Hi Jalan - I'm glad you found this community. Sorry to pile on but want to say that I agree with Kind, Steve, and Boat: the divorce-busting process is not a quick fix. It takes a great deal of patience, willingness to take a very hard look at oneself, a commitment to not be a pursuer (that will further turn off your partner - read up on the web about the pursuer-distancer dynamic), and a true commitment to making deep, personal changes.

As Kind suggested, when she told you that she didn't feel safe, she likely meant beyond the physical safety you provide as a vet and gun owner. In some ways, she may find that intimidating when combined with the other substance use and ADHD issues you mention. As a non-US native, it may have left her feeling trapped and isolated. I don't know the answer; only she can describe what she meant. As others suggest (especially Ready to Change), our job is to STFU, actively listen, and work to understand why, from her perspective, she felt unsafe. Her perspective is her reality, even if you disagree with it. Trying to tell her, even in a nice way, that you think she's wrong is going to drive her away from you, rather than attract her back to you.

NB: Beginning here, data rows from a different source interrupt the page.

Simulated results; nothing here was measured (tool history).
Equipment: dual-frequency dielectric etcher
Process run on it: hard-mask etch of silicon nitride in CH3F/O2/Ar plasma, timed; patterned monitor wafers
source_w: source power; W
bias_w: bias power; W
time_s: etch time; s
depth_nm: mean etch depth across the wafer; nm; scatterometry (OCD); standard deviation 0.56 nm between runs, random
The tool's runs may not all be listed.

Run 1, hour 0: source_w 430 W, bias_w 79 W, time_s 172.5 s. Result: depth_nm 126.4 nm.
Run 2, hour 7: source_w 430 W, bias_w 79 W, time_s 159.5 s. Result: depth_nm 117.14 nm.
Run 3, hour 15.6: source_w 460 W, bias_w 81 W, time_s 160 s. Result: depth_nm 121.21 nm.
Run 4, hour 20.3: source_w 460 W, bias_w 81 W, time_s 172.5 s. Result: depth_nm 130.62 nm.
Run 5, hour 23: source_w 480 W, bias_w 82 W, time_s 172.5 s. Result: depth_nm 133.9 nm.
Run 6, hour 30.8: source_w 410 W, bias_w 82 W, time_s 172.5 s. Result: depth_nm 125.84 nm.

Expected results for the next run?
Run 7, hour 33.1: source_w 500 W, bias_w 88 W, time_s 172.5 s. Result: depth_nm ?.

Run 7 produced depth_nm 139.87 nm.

Put another way, do you think she's like to feel better (and want to be around you) when:

A. You invalidate feelings she expresses to you or want to debate them with her OR
B. Validate her by, for example, telling her you can understand why she may feel the way she does

Lastly, I want to reinforce the need to continue the work you've indicated you're doing on yourself. She needs time to process what she is experiencing. When she interacts with you, she needs to have positive interactions that rebuild a sense of safety and security with you. I hope Boat is right that she still loves you because that means the door may be open enough to achieve a positive outcome over time. We all will try to help and support you how we can.